Articles, Publications & Resources

Rights to trace property subject to a security interest: a threshold question resolved

Published in the Australian Banking & Finance Law Bulletin (2023) 39(3) BLB 47

Many aspects of the law of tracing are debated, including fundamental matters like what tracing is, why it is permitted and, relevantly for present purposes, the nature of the interest required to be established to invoke it.

The Full Court of the Federal Court in RnD Funding Pty Ltd v Roncane Pty Ltd[1] (Roncane) has quelled any lingering controversy in respect of the important threshold question of what amounts to a sufficient proprietary foundation necessary to invoke the tracing process. Following the decision in Roncane, it is clear that a fiduciary relationship is not a necessary pre-condition to invoking the tracing process.

The “fiduciary relationship” requirement emanated from UK authorities, and arguably remains a necessary ingredient of a tracing claim in that jurisdiction. As the analysis in Roncane demonstrates, however, even the English position is controversial.

This article explores the development of the law of tracing in UK and Australia, and the important step in that development that Roncane represents. In his Honour’s reasons, Derrington J (with whom Beach and Halley JJ agreed) thoroughly examined the authorities in both jurisdictions and articulated a (with respect) compelling basis for the rejection of the “fiduciary relationship” requirement.

Background facts

RnD Funding Pty Ltd (RnD) lent money to Australian Tailings Group Pty Ltd (ATG). RnD’s loan was secured by a general security deed which created a revolving security in the nature of a floating charge. The terms of the security provided that on default, the charge crystallised.

After the charge crystallised, ATG received a large goods and services tax refund into its bank account. However, rather than dealing with it in accordance with the security, ATG transferred it to Roncane Pty Ltd, a company controlled by the same director as ATG. Roncane Pty Ltd used those funds to purchase shares in Goldus Pty Ltd.

Was RnD entitled to trace its interest in the funds credited to ATG’s bank account to Roncane Pty Ltd’s shares in Goldus? The primary judge determined it was not, on the ground that no Australian authority had departed from the requirement that a fiduciary relationship was a necessary prerequisite for the invocation of the tracing exercise, and no such relationship existed.

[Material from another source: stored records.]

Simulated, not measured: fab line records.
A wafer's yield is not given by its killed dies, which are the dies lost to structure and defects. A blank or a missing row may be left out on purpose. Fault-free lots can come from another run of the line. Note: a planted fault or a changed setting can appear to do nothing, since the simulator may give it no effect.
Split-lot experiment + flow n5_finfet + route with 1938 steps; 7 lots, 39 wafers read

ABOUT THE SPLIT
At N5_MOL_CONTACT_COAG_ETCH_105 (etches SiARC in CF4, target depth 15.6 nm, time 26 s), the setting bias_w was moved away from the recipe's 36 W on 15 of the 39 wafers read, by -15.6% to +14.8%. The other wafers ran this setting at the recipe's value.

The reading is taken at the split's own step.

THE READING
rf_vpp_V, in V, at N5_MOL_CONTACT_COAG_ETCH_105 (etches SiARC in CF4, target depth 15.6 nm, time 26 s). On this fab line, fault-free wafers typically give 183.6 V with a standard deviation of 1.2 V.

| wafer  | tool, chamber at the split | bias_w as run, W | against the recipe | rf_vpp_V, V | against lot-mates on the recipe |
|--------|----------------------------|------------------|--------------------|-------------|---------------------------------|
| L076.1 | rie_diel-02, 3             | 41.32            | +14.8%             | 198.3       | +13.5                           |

It was a controversial basis for rejecting RnD’s claim. The view that the existence of “fiduciary relationship” remained a precondition to a right to trace in Australian law was not universally accepted (even in UK) and had been rejected by leading commentators.[2] The appeal was, therefore, an ideal vehicle to consider the important question of the nature of the interest necessary to invoke a tracing claim.

Tracing fundamentals

Tracing is a process by which a person who held an interest in property demonstrates that different property held by a third party is clearly the derivative of the original property, such that the party’s rights in respect of the first property attached to the second. Demonstrating the transmission of those rights is not itself a remedy, but might form the basis for a personal or (subject to establishing the primacy of the attached rights vis-à-vis other claimants) proprietary claim.

Tracing in equity is distinguishable from tracing at common law in that the former permits tracing to occur through a mixed fund. There are powerful arguments, beyond the scope of this article, that it is not even possible to trace at common law,[3] and even if it is, maintaining a distinction between the two is inutile.[4]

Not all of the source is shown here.